Observation Schema
The observation schema stores actual soil property data. Data is organised in a strict hierarchy: an observation belongs to a sample, a sample belongs to a sampling log, a sampling log belongs to a campaign, a campaign belongs to a dataset. Every step in this chain must exist before the next can be created. All observation values link to reference records in observation_utility.
Process files
| File | Tables created | Description |
|---|---|---|
observation/observation_data_source_v10_sql.json |
data_source |
Simplified copy of community.organisation — passive data suppliers who need not be full system users |
observation/observation_person_v10_sql.json |
person |
Simplified copy of community.user with no login credentials — allows attributing data to non-registered persons (GDPR consideration) |
observation/observation_dataset_v10_sql.json |
dataset |
Top-level grouping of related data (e.g. LUCAS, AI4SoilHealth) |
observation/observation_campaign_v10_sql.json |
campaign, campaign_meta, campaign_method_tier, campaign_location, campaign_provision, campaign_setting |
Child of dataset; captures details of a specific data collection effort |
observation/observation_sampling_log_v10_sql.json |
sampling_log |
A sampling event — one or multiple samples taken with consistent methods over a period |
observation/observation_sample_geolocation_v10_sql.json |
sample_geolocation |
Spatial coordinates for a geolocated sample |
observation/observation_sample_v10_sql.json |
sample |
An individual sample acquired under a sampling log |
observation/observation_observation_log_v10_sql.json |
observation_log |
Links a sampling log to a provision; records the logistics (preservation, storage, transportation) of getting the sample to analysis |
observation/observation_observation_v10_sql.json |
observation |
The actual measured value for a specific indicator from a specific provision |
observation/observation_infiltration_beerkan_v10_sql.json |
infiltration_beerkan |
BeerKan infiltration measurements |
observation/observation_macrofauna_image_v10_sql.json |
macrofauna_image |
Image records for macrofauna observations |
observation/observation_macrofauna_v10_sql.json |
macrofauna |
Macrofauna count and biomass observations |
observation/observation_measurement_v10_sql.json |
measurement |
General sensor or instrument measurements |
Table hierarchy
data_source
dataset (→ data_source)
campaign (→ dataset)
campaign_meta (→ campaign, observation_utility.*)

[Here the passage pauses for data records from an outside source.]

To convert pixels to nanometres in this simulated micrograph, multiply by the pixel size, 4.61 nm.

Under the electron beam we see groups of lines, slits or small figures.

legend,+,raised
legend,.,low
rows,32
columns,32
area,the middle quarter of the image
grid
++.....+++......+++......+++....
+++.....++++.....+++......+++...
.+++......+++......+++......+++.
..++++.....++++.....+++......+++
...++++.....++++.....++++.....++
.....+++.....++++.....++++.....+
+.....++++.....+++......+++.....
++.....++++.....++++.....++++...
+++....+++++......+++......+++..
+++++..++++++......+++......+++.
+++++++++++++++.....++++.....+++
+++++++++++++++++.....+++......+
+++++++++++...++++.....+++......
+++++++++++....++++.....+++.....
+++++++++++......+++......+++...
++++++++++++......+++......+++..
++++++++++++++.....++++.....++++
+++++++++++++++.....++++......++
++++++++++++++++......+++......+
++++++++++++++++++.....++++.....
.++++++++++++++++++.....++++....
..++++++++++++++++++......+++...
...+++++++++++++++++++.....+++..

campaign_method_tier (→ campaign)
campaign_location (→ campaign, utility.territory, observation_utility.spatial_reference)
campaign_provision (→ campaign, observation_utility.provision)
campaign_setting (→ campaign, observation_utility.setting_system)
sampling_log (→ campaign)
sample_geolocation (→ sampling_log, observation_utility.spatial_reference)
sample (→ sampling_log)
observation_log (→ sampling_log, observation_utility.provision)
observation (→ observation_log, observation_utility.provision_indicator)
Key tables in detail
dataset
A dataset is a coherent collection of data from one or more campaigns — for example, LUCAS 2009–2022 or the AI4SoilHealth project. Datasets are associated with a data_source.
Key columns: id, data_source_id, name, alias, status_code.
campaign
A campaign is a child of a dataset where sampling methods may vary in detail. For example, LUCAS 2009 and LUCAS 2015 are two campaigns within the LUCAS dataset. Each AI4SH pilot site is a separate campaign.
The campaign table has five companion meta tables:
- campaign_meta — abstract, DOI, URL, keywords, time series flag, license, taxonomic scope
- campaign_method_tier — boolean flags for which method tiers (in-situ, in-home, in-lab, from-drone, from-satellite, etc.) are used in the campaign
- campaign_location — geographic bounding box and spatial reference
- campaign_provision — which provisions (instrument+provider+method_tier combinations) are used
- campaign_setting — which setting systems (field, forest, lake, etc.) apply
sampling_log
A sampling log is a sampling event within a campaign, covering one or multiple samples taken with consistent methods. It records the responsible person and time window.
sample and sample_geolocation
sample represents an individual physical sample. sample_geolocation optionally records its latitude, longitude, elevation, and spatial reference. Decoupled from sample so that non-geolocated samples are still representable.
observation_log and observation
observation_log bridges a sampling log to a provision (instrument + service + method tier) and records the sample handling chain (preservation, storage, transportation method). observation stores the actual numeric or text result for a specific provision_indicator (a measurable value from a specific provision).
Specialised observation tables
Three additional tables cover non-standard observation types:
- infiltration_beerkan — BeerKan ring infiltration test results
- macrofauna and macrofauna_image — macrofauna counts, biomass, and associated image records
- measurement — direct sensor readings (e.g. from a handheld spectral sensor)